|Vegetable oil||1 Teaspoon|
|Cooked rice||2 Cup (32 tbs), cooked|
|Tofu||12 Medium, seasoned and fried (yubuchobap kit)|
|Vinegar||2 Tablespoon (yubuchobap kit)|
|Vegetable||1⁄2 Cup (8 tbs), dried (yubuchobap kit)|
|Cucumber||1 Medium, chopped (only the green outer part)|
|Carrot||2 Medium, chopped|
|Salt||1 Teaspoon (or to taste)|
|Radish||1⁄2 Cup (8 tbs), pickle (yellow)|
|Black olives||1 Can (10 oz), cut in half (for spooky eyes)|
1. Chop cucumber and carrot into small pieces, about 1/3 cup and put it into a bowl.
2. Add a pinch of salt, mix well and 10 minutes later squeeze out any excess water.
3. In a heated pan, add a drop of vegetable oil and saute the squeezed vegetables for 20 seconds.
4. Chop yellow pickled radish into small pieces, about 2 tbsp worth.
5. Make 2 cups of rice and put it into a large bowl.
6. Add the vinegar-based sauce little by little until you reach your preferred taste to the warm rice and mix it well with a wooden spoon.

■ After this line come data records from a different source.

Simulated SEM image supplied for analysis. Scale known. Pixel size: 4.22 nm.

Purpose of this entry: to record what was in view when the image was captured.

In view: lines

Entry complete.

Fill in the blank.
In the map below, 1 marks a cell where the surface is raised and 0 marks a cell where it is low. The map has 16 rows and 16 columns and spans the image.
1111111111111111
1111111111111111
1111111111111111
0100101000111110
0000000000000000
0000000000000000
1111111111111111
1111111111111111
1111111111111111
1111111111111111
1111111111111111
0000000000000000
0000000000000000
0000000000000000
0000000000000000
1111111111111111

7. Add the prepared vegetables and chopped yellow pickled radish to the rice.
8. Mix it well and cool it down.
9. Open the package of yubu and squeeze it slightly to drain out the extra sauce.
10. Open up each yubu to make a pouch.
11. Take about 2-3 tbs of rice and make oval-looking rice balls.
12. Fill each tofu pocket with a rice ball.
13. Dip the top of the pocket with the exposed rice into the mix of dried ingredients.
14. Put each pocket on to a serving plate one by one.
To make creepy eyes:
15. Fill each pouch of yubu with white rice mixed with vinegar-based sauce and form into an eye shape.
16. Cut a black olive in half crosswise.
17. Insert the half dome of the olive into the center of the yubuchobap
18. Adjust the shape to make it look like eye.
19. Serve this as snack or appetizer.